# Car has a side to side shimmy at highway speeds after replacing tires.



## Overbuilt (Jan 13, 2017)

What tire size? 16" or 18" Sounds like you have the wrong speed rating.


----------



## spenc938 (Jan 22, 2015)

The old tires were Firestone FR710 215/60R16 94S
The new are General Altimax RT43 215/60R16 95T


----------



## Overbuilt (Jan 13, 2017)

Take it back and change to OEM tires. Lot of folks dogged the FR710's but if they were good enough for 37k they'll be good enough for another 37k.


----------



## Rivergoer (Mar 30, 2017)

New tires (Michelin and Yokohama) on my Jetta always did the same thing on the freeways, especially concrete ‘grooved’ for wet traction. After a month or so the side to side motion always went away. I just attributed it to the new rubber needing to wear/age a bit. 

Hopefully that’s all it is in your case.


----------



## KenH (Aug 27, 2017)

It is a very common problem with no easy fix. Do an Internet search, each time right after having new tires put on… 
It is not the cars alignment! (Not unless it was done with nefarious intent)

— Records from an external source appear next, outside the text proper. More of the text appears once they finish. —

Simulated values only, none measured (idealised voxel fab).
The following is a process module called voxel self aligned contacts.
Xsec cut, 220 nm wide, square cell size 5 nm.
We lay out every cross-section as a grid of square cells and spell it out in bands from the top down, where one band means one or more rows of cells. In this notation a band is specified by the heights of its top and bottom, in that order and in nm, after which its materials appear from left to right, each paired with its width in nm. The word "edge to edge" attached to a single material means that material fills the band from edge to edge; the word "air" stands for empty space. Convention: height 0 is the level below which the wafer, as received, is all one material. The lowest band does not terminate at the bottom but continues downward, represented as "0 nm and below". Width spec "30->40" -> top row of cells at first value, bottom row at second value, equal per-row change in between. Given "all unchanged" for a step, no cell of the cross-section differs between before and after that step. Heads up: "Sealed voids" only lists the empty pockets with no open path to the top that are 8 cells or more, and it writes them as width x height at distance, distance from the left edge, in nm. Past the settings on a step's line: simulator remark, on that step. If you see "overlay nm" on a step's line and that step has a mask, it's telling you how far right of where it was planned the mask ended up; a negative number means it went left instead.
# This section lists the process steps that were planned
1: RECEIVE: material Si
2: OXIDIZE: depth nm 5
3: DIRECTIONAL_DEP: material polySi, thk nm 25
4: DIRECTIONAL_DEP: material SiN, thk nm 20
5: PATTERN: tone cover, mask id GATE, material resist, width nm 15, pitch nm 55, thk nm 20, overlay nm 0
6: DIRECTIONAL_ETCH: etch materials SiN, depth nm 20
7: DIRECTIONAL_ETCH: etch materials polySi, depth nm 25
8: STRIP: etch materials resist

Incompetent tire installer
Newly bent rims
Newly bent rotor or studs
Improper mounting… such as directional tires put on backwards.
Poorly manufactured tires.

The very best tire shops do not initially use impact wrenchs to mount the wheel lugs.
My suggestion… have the front tires replaced, or all the tires replaced with a different brand. Or go elsewhere.


----------



## wasney (Mar 3, 2015)

I had all my stuff checked and still had a semi shake/shimmy on the higher or down to around 60mph. I just installed the whiteline strut bar. Not saying it will fix your concerns, but it makes me feel like I have little to no highway whatever it was. Maybe just wind shakes.


----------



## a2chris (Jan 13, 2017)

I have been in a few cars that did that and it turned out to be the toe was off. It was really bad on grooved roads. Basically one tire wanted to go a slightly different direction and the car would alternate to whichever one had better traction at the time. One car was because of bad tie rod ends so the toe would change when braking or accelerating. It was really squirrely in snow to the point that over 45 it would spin out when it decided to switch which tire was dominant. It was not my car and I told her to not drive it until it was fixed. When I bought my Ford escort, it had too much toe out and would oscillate because one tire would pull the car one way and cause the weight to shift to the other tire which cause the weight to shift again rinse and repeat. The inside of the front tires were really worn as a result. 
Normally, you want a little toe-out and then with the engine power pulling them forward, it should go to 0 toe. Make sure nothing is loose/worn. Good luck!


----------



## obermd (Mar 3, 2012)

New tires are always more sensitive to road surfaces and suspension issues. I'd get the car's alignment checked and if that doesn't work swap the front and rear tires.


----------



## spenc938 (Jan 22, 2015)

I appreciate the tips. Unfortunately, nothing has been suggested that I didn't do yesterday. I had the alignment checked on an alignment machine. The Toe is within spec, as is everything else. The tires have been moved around multiple times in different patterns and it never changes anything.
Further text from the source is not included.